Do some PETS bite? (Part 1)

Do some PETS bite? I am not referring to the fluffy animal variety but to a ‘Potentially Exempt Transfer’ more frequently known as a PET.

A PET is commonly made when an individual makes a gift to another individual and hopes to survive seven years from the date the gift is made. If successful the gifted asset is taken out of the person making the gift’s estate for Inheritance Tax (“IHT”) purposes. During the seven years following the gift the transfer is potentially exempt. This means that if the donor dies during this period the gift is no longer exempt and falls back into the equation when IHT is calculated in the donor’s estate. The failed PET, depending on its size, uses up some or all of the deceased tax free ‘Nil Rate Band’ (“NRB”) – currently £325,000. If the failed PET exceeds the NRB then tax becomes payable on it.

  • •So put simply, if I give my friend Dave £400,000 (having not made any earlier gifts) then I die a year later penniless, Dave will have to pay IHT of £30,000 (£400,000 – £325,000 = £75,000 @ 40%). Crucially, it is Dave who is liable to pay the IHT.

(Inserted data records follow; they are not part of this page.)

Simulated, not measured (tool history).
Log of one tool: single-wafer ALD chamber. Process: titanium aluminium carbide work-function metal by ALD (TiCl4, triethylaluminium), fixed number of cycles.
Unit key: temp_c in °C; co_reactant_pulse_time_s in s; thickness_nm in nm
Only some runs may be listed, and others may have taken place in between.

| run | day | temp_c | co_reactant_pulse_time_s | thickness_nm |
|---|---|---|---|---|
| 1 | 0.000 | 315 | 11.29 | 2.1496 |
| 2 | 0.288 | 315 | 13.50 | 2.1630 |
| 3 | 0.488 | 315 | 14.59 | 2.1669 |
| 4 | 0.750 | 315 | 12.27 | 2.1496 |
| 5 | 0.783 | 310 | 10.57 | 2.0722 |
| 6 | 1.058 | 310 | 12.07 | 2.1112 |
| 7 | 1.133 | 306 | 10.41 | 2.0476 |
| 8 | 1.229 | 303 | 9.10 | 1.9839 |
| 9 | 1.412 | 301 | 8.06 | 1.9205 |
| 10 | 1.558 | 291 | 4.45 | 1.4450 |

This tax can sometimes be reduced by taper relief depending on the amount of years the donor survives following the gift. It is commonly believed that tapering relief always applies in an estate if a gift is made and the person making the gift does not survive seven years. However, it is important to bear in mind that it only applies to reduce the tax if the failed PET exceeds the NRB. It is therefore fairly rare that taper relief will actually apply in an estate.

  • •Using the same facts as the example above, if I had survived 6 years from the gift the actual tax payable would be reduced by 80% and so effectively 8% of the tax payable, so IHT of £6000 for Dave to pay (£75,000 @ 8%).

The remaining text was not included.